Evaporated milk is a fantastic example of a successful industrialized food product. It's essentially just milk dried into a paste and, in the process, pasteurized. All you have to do is add water and, behold, you've got yourself some reconstituted milk. (Condensed milk is roughly the same idea, only with a whole lot more sugar added.) It's not perfect, but it gets the job done, which is why the U.S. government purchased a lot of condensed milk for Union Army field rations.

But great ideas often lead to terrible ones— in this case, the Essence of Coffee. Food engineers wondered, "Hey, if we can successfully evaporate a glass of milk, then why not an entire cup of coffee?"

This was no trivial matter. The Union Army thrived on coffee, as Jon Grinspan explained in his New York Times article "How Coffee Fueled the Civil War." It was their "nerve tonic" and sustainer. Gen. Benjamin Butler even considered it a decisive strategic factor, notes Grinspan. The modernization of coffee was nothing short of the modernization of the war effort itself.

And so George Hummel unleashed the Essence of Coffee on an unsuspecting world, evaporating vast quantities of coffee — complete with Borden's condensed milk and sugar — into what is often described as a thick, brown sludge or a noxious, black grease. By all accounts, Union soldiers abhorred the stuff, and these were men who, according to Grinspan, would brew coffee with water from "brackish bays and Mississippi mud, liquid their horses would not drink" if that's what it took to sharpen their nerves and minds on the whetstone of holy caffeine.

Despite the label's insistence that the product was "celebrated" and "more wholesome than pure coffee," the Essence of Coffee tested even the standards of these hardened soldiers. If that weren't bad enough, the men's already super-charged bowels were sometimes further corrupted by spoiled milk sold by sketchy dairymen, according to writer David A. Norris. So attempts to cut the reconstituted essence with "fresh" milk could prove a risky gamble.
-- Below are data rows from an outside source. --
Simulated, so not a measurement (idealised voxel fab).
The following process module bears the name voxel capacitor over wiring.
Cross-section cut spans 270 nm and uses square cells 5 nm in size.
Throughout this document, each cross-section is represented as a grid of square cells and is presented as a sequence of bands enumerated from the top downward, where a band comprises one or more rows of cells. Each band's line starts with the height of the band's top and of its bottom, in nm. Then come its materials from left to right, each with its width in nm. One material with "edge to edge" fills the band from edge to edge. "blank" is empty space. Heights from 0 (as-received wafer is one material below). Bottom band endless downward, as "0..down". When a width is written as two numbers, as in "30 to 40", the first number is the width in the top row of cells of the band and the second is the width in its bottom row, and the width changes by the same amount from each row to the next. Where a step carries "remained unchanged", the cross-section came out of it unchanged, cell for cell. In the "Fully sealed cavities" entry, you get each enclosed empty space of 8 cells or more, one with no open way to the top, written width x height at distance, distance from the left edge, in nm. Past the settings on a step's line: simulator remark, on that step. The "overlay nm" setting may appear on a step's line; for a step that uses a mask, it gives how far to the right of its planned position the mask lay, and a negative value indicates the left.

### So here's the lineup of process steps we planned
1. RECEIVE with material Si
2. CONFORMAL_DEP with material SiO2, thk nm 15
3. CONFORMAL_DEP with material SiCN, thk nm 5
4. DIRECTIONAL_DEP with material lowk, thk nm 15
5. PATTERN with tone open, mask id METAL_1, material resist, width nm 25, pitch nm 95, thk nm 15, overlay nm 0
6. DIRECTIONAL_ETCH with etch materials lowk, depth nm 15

The Essence of Coffee was soon removed as a ration, but its reputation lingered, according to John D. Wright, author of "The Language of the Civil War." In recent years, a few determined (and potentially masochistic) Civil War re-enactors have attempted to recreate the stuff with mixed results. While some claim to have improved on the recipe and concocted something "really quite good," others report the creation of a tough taffy that must be broken up with a rifle butt on cold days before boiling.

Can anything good be said for the Essence of Coffee? According to historian James T. Hickey, first lady Mary Todd Lincoln may have incorporated the stuff into a high-caffeine, molasses-sweetened concoction to treat her frequent migraines. Plus, Union soldiers who could stomach the stuff undoubtedly got their fix, a jolt of psychoactive stimulation that helped push them toward victory in the War Between the States.